Videogame prices set to rise on next-gen consoles

Shifty Geezer said:
But the profit margin, and hence takings, would be much less. eg. On a £40 game, say £5 is development costs, £5 licensing fee, some more for marketting, the publisher takes something like £5 and the retailer the rest. At £20, there's still some £12 or so costs leaving less for the publisher and retailer. Retailers could certainly take a cut in profits, but that'd be against the business grain.

Personally I don't mind paying more for a game that's worth it. If a £50 game offers 50+ hours of gameplay, that's a pound an hour.

Profit margins per game would be less but in total I dont think so ( and if you think some may buy 3X more they would be higher )

Put that into perspective, what other pastimes are so cheap? How much would you have to pay for an hour of tennis or golf? Hour much does an hour of cinema going or clubbing cost? What about a meal out? I'd rather more of the money go to the devs, so we won't see talent studios going bust whle games retailers expand their international penetration, but I must say games, when sensibly bought, researched before purchasing instead of impulse buying off the shelf, often excellent value for money.

Some (or many) may not be able to buy any game at that price.
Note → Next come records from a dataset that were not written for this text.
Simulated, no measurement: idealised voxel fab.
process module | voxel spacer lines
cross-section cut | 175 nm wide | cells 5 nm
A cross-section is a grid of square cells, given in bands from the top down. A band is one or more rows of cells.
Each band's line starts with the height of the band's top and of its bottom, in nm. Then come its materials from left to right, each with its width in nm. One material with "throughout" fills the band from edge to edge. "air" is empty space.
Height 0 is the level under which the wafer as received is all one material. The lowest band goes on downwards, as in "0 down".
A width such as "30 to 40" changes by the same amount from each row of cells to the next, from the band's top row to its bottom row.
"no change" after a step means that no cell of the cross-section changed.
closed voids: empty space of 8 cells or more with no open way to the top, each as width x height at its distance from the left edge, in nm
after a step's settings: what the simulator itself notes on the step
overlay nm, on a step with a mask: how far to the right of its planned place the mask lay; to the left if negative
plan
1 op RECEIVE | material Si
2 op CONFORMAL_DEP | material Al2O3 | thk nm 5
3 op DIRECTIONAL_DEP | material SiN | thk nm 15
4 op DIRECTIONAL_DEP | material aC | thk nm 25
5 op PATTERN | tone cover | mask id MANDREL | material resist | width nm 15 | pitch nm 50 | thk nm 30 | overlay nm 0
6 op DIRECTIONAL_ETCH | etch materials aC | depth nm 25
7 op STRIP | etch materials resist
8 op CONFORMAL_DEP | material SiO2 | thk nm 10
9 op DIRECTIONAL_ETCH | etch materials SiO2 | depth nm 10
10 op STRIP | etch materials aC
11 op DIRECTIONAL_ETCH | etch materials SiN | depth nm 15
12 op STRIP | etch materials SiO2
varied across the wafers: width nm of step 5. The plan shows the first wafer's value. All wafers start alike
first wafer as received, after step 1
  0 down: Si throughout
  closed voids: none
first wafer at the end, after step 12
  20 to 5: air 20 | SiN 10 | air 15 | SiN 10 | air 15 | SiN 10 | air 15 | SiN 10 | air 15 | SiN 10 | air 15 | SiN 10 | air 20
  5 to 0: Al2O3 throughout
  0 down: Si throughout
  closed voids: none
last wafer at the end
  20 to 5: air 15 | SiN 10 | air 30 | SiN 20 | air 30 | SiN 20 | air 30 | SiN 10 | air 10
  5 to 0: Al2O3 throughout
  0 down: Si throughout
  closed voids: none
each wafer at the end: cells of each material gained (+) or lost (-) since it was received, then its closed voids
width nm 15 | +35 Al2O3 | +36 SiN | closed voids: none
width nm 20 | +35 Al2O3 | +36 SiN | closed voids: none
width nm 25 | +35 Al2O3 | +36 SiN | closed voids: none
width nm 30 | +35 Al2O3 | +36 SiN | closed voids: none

This way a lot more people that cant buy any game may be able to buy, so old gamers probably buy more, plus new costumers.

Anyway good points.
 
jvd said:
Heh only thing though is it may not be 2 or 3 x the games from that publisher which doesn't help them haha


I think they should price by the average amount of hours it would take to complete . A 10 hour game like fable should launch at 20$ . a 40 hour game should be 50$ a fighting game that you can keep playing can move to 60 and so can sports .

Eh?! That makes no sense at all to price like that, a crappy RPG could easily fill dozens of hours with boring time wasting stuff, and that certainly wouldn't be worth the money. At least Fable had 10 hours of unique and interesting content, and then you could spend additonal tens of hours on the filler rather than having it forced on you. Besides, quality does decide prices, it decides how quickly they drop, if you don't think a game is worth the money then wait a few weeks, if others agree with you then it'll quickly see a price drop.(look at viewtiful joe 2, that dropped to like $20 in 2 weeks)

I think ways to cut costs should be looked at instead. They already switched from carts to disks which should save enough money to not have to raise prices over carts for at least another decade, but how about just using more middleware for the generic games that get pumped out every year, or just stop producing generic games that get pumped out every year.

Maybe this will lead to that video game crash nintendo keeps predicting. Market is flooded with games, prices rise, people stop buying, and then the companies die.